Bors was confident. “I can handle whatever!”
“Well, okay. But if you’re going to do this, see a priest and do some confessing, so you can die with a clear conscience.”
Bors didn’t plan on dying, but he agreed to confess his sins. Bors’s sins were very pedestrian, Malory tells us. While some knights would dip their wick anywhere, Bors had only slept with one woman, the daughter of King Brangoris. Bors and Princess Brangoris’s Daughter had a kid together, a girl named Elaine. (ELAINE 5!)
After the confession, Bors went to bed for the night in a room set aside for him. He politely declined an unspecified number of offers of bedtime companionship (Malory is vague).

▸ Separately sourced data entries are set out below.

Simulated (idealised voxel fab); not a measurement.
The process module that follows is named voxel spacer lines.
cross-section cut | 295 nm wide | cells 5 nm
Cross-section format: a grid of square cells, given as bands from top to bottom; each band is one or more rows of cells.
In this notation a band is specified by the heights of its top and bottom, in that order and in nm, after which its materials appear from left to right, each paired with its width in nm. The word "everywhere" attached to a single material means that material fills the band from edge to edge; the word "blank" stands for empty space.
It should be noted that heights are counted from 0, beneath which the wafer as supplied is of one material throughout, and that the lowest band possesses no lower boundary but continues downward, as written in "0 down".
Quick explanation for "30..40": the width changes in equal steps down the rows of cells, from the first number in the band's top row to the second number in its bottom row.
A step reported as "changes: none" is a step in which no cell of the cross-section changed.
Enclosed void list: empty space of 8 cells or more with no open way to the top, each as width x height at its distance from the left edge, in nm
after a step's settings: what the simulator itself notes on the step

And then, a spear materialized from out of nowhere! It was long and pointy and clearly magical: aside from having just beamed in, its tip shone in the darkness of the room. Also no one was wielding it; it just floated in the air! The spear stabbed Bors deep in the shoulder, then vanished as abruptly as it appeared.
“Whoa,” said Bors. He lay there in bed for a second, feeling his wound, reflecting perhaps that his insistence on a strange adventure had been maybe ill-founded. Then a knight barged in!
You are not going to believe who this knight was, but I am going to tell you anyway: it was Sir Pedivere, last seen in Book VI! This was the jerk who murdered a woman, outsmarted Launcelot and ended up begging the Pope for forgiveness. Years later, he appeared doing strange adventure temp work out of Castle Corbin!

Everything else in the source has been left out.